# Data

To fetch the data we created a repository that housed a script that fetches the data.<br>
The link to the repository can be found here : <br>
https://github.com/sirandreww/operate_first_prometheus_data.git

We have added more information about what data is being fetched and how in that repository.
The main point being that the data we are pulling is:

## How Is Data Fetched?

1. Memory-usage data for each container using this Prometheus query `sum(container_memory_working_set_bytes{name!~".*prometheus.*", image!="", container!="POD", cluster="moc/smaug"}) by (container, pod, namespace, node)`.
   
2. CPU-usage data for each container using this Prometheus query `sum(rate(container_cpu_usage_seconds_total{name!~".*prometheus.*", image!="", container!="POD", cluster="moc/smaug"}[5m])) by (container, pod, namespace, node)`.
   
3. Memory-usage percentage data for each node using this Prometheus query `node_memory_Active_bytes/node_memory_MemTotal_bytes*100`.


## How Is The Data Processed After Fetching?

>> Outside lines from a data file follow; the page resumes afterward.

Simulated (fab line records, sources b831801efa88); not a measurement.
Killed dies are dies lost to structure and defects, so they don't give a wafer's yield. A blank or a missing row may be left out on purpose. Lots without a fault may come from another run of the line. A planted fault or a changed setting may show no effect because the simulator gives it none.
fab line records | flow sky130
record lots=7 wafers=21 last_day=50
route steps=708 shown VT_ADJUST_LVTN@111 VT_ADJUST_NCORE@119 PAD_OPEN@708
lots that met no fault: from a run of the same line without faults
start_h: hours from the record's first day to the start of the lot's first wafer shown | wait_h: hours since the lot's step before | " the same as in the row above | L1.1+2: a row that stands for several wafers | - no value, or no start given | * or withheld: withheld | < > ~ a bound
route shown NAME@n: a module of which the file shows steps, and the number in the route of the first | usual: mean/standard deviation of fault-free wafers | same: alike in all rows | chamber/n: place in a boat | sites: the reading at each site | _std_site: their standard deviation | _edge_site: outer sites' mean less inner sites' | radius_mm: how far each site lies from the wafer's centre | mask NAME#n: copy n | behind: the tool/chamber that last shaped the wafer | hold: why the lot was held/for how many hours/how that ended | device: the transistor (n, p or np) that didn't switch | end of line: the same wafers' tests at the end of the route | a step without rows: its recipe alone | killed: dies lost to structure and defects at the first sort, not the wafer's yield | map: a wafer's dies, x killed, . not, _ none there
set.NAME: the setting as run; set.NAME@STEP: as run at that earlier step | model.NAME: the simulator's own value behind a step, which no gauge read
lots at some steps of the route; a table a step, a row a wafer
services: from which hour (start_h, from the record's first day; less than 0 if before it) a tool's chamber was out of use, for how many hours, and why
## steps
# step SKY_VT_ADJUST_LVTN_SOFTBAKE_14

The data is then merged and turned into json files in that repository. We have created code here that takes those json files and imports them into custom datasets for our project. Let's take a look shall we!

In [2]:
import src.framework__data_set as ds

Getting the dataset for container memory data, for the cointainer bridge-marker.

In [3]:
dataset = ds.get_data_set(
    metric="container_mem",
    application_name="bridge-marker",
    path_to_data="./data/"
)

Now let's plot some samples in the data to get a visual on what we're looking at.

In [None]:
dataset.plot_dataset(number_of_samples=10)

As you can see the data for each application is split to many time series. Each one is continous and without any "interruptions" in the middle.

## What Applications Will We Consider?

As for the applications we're going to be learning on, let's take a look at the applications with the most data for each metric.

First let's take a look at node memory usage data:

In [None]:
hist = ds.get_amount_of_data_per_application(
    metric="node_mem",
    path_to_data="./data/"
)
print(hist[:10])

We'll look at the following nodes:
1. moc/smaug
2. emea/balrog

Now let's take a look at container memory usage data:

In [None]:
hist = ds.get_amount_of_data_per_application(
    metric="container_mem",
    path_to_data="./data/"
)
print(hist[:10])

We'll look at the following applications:
1. nmstate-handler
2. coredns
3. keepalived

Now let's take a look at container cpu usage data:

In [None]:
hist = ds.get_amount_of_data_per_application(
    metric="container_cpu",
    path_to_data="./data/"
)
print(hist[:10])

We'll look at the following applications:
1. kube-rbac-proxy
2. dns
3. collector

## How Is Data Pre-Processed?

In [None]:
dataset = ds.get_data_set(
    metric="container_mem",
    application_name="kube-rbac-proxy",
    path_to_data="./data/"
)

Plot the data of this data set:

In [None]:
dataset.plot_dataset(number_of_samples=10)

As we can see, we have a sample for each minute, we can further subsample the data to get data that is easier to generalize. Here we change the dataset so it is has samples 5 minutes appart:

In [None]:
dataset.sub_sample_data(sub_sample_rate=5)

Dropping series that are shorter than 10 sample long (less than 5 * 10 minutes long)

In [None]:
print("Data set size before:", len(dataset))
dataset.filter_data_that_is_too_short(data_length_limit=10)
print("Data set size after:", len(dataset))

Let's plot again to see how the samples look now.

In [None]:
dataset.plot_dataset(number_of_samples=10)

The data is highly variable and is not scaled, let's scale it.

In [None]:
dataset.scale_data()

Let's plot again to see how the samples look now.

In [None]:
dataset.plot_dataset(number_of_samples=10)

Now we can split the data into train and test.

In [None]:
train, test = dataset.split_to_train_and_test(test_percentage=0.2)
print(f"Amount of train data is {len(train)}")
print(f"Amount of test data is {len(test)}")

This is the preprocessing that is done to the data each time we use it for trainning.